The Montreal-based company’s share price has fallen about 80 per cent since Air Canada announced in May that it wouldn’t renew its 30-year partnership when it expires in 2020.
The shares rebounded in Friday afternoon trading, rising 10 per cent to $2.09 after Aimia reported stronger than expected first-quarter results.
Brown said that a recovery won’t come quickly despite difficult decisions taken by the board, adding that a reinstatement of the dividend is a long way off.
He was repeatedly grilled by a shareholder about what he saw is a misalignment of interests with the board and management who owned few shares in the company.
“There doesn’t seem to be any skin in the game for management and the board,” said Anish Makim.
“Compensation went up for every single executive save one on a year-over-year basis and shareholders saw an 80 per cent decline.”
Makim later said in an interview that he has remained loyal to the company because he continues to believe it has untapped value and will heed the chairman’s advice for a little longer.
Three new directors were elected, including Phillip Mittleman, CEO of Mittleman Brothers Investment Management who had threatened to lead a revolt.

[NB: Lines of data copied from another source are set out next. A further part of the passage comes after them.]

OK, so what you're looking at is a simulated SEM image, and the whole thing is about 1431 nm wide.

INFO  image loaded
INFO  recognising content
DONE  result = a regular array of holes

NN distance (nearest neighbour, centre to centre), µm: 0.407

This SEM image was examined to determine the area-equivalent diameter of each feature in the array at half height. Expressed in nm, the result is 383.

Mittleman said he was pleased with recent efforts, including CEO David Johnston’s sudden announcement late Thursday that he will leave once a replacement is found.
“I supported that…(and) the board agreed with our position and had been discussing that as well,” he said before heading to a board meeting.
The company said the board and Johnston had “mutually agreed on his departure” but Brown declined to tell shareholders when such efforts began.
As Aimia’s largest shareholder with nearly 20 per cent of the company, Mittleman said he’s going to be an advocate on the board for creating shareholder value, something he predicted will spread among management and fellow board members.
“Stay tuned, I think you’re going to see a lot of positive changes that enhance the Aeroplan program and enhance the financial prospects for Aimia.”
Aimia averted a battle with Mittleman but another shareholder, 22NW Fund LP of Seattle, recently said it would vote against the existing board members, who were nonetheless re-elected.
Johnston said he was proud of the results achieved over the past year but said it was time for him to leave as strategic moves to reposition Aeroplan have started to take shape.
“I think now is the right time for new leadership to step in and take Aeroplan on that next part of its journey,” he said during a morning conference call.
“As Aimia reshapes itself with a tighter business and geographic footprint, it is the right time for me to further my career elsewhere.”
The company gave a glimpse of strategic changes for Aeroplan, including allowing members to select any seat on any airline, earn and redeem miles faster, use technology to allow travel plans to be completed in one place and a more personalized experience.
It will roll out more details as 2020 approaches, but Johnston said the addition of Amazon, joining Apple and Costco, demonstrates that adding more online retail partners is a focus.
Meanwhile, the operator of the Aeroplan loyalty program said it earned $21.4 million in net earnings during the quarter ending March 31 and 25 cents per adjusted share from continuing operations.
That was up from $9.6 million and a 13 cents per adjusted share in the same period a year ago.
Total revenue during the period was up slightly at $406 million during the quarter, up from $402.4 million a year ago.
Drew McReynolds of RBC Capital Markets attributed a portion of the results that beat expectation to the timing of cost savings that are forecast to reach $70 million in 2019, marketing expenses and lower stock compensation.
He added that Johnston’s resignation should not come as a surprise given developments over the last 12 months and new board members.
A new board and pending new CEO “raise the question to what extent the company could now embark on a different strategic path,” he wrote in a report.